Friday, August 24, 2012

Class Warfare Harms Poor and Jobless

CNBC just had a segment with several wealth advisors discussing the results of research they had done on attitudes and spending habits of the wealthy.  They found that the wealthy, who account of a sizeable percentage of overall spending, had reduced their expenditures as the class warfare rhetoric was ratcheted up by the president and the Occupy movement.  Feeling targeted, a significant portion of the wealthy simply chose to be less conspicuous about spending.  Of course, when they don't spend  people lose jobs.
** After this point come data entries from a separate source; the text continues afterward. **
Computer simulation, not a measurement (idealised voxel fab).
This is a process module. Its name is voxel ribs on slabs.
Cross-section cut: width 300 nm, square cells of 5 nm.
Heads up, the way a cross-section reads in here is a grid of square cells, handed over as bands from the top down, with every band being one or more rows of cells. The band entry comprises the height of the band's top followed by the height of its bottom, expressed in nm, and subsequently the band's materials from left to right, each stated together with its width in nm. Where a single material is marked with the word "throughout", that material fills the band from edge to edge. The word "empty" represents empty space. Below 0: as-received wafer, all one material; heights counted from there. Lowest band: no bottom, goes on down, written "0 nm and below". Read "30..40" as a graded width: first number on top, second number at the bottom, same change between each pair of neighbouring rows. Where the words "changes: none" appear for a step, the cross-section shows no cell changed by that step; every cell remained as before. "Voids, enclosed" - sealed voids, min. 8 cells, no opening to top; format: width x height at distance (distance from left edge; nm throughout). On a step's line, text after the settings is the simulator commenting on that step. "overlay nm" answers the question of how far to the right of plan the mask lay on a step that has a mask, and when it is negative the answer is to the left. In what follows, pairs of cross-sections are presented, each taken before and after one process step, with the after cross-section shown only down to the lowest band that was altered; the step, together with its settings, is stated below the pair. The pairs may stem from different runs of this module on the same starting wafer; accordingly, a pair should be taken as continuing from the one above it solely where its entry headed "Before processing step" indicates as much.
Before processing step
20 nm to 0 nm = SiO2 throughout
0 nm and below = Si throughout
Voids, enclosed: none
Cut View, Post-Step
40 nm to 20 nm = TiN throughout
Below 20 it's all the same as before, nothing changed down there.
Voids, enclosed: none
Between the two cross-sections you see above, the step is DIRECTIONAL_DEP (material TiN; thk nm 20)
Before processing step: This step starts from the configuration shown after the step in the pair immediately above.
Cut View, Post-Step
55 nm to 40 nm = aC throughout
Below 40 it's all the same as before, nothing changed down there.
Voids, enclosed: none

This shouldn't come as a surprise to anyone.  When Obama demonized people for going to Las Vegas, tourism and convention business to Las Vegas dropped significantly.  A lot of people who worked there lost their jobs. People whose jobs depended on those people were hurt.  Pain snowballs.

Remember the Luxury Tax of 1990:

Every now and then Washington does something so breathtakingly stupid that you can't even whistle -- you can only shake your head. The ill-fated ''luxury tax'' -- enacted as part of the 1990 deficit reduction law and largely repealed in this year's budget bill -- is such a thing. The luxury tax crept quietly into the closed-door negotiations that led up to the 1990 budget deal. Its champions were Democratic Congressmen seeking to ensure that the rich would ''pay their fair share,'' as House majority leader Richard Gephardt put it at the time.
The people who paid were the workers who lost their jobs building small planes, yachts, etc.  Half of the workers in the boat industry lost their jobs. Many of the small family-owned businesses were forced into bankruptcy. The tax was a disaster all the way around.  It raised almost no revenue, yet cost the treasury substantial sums due to lost tax revenue and money paid out for increased food stamps, welfare, and other such benefits.  It was a great example of the dead weight loss created by taxes.

But taxation isn't required for class warfare to exact a heavy toll on the economy.  Obama's stupid Vegas comment demonstrates that.  Perhaps the worst example in American history was the demonizing of business, investors and the wealthy by FDR in his re-election campaign in 1936.  Amity Shlaes documented the disastrous results FDR's rhetoric wreaked on the economy in The Forgotten Man.  Net investment actually turned negative (something that didn't even happen after the 1929 crash and the worst of the early years).  The depression worsened.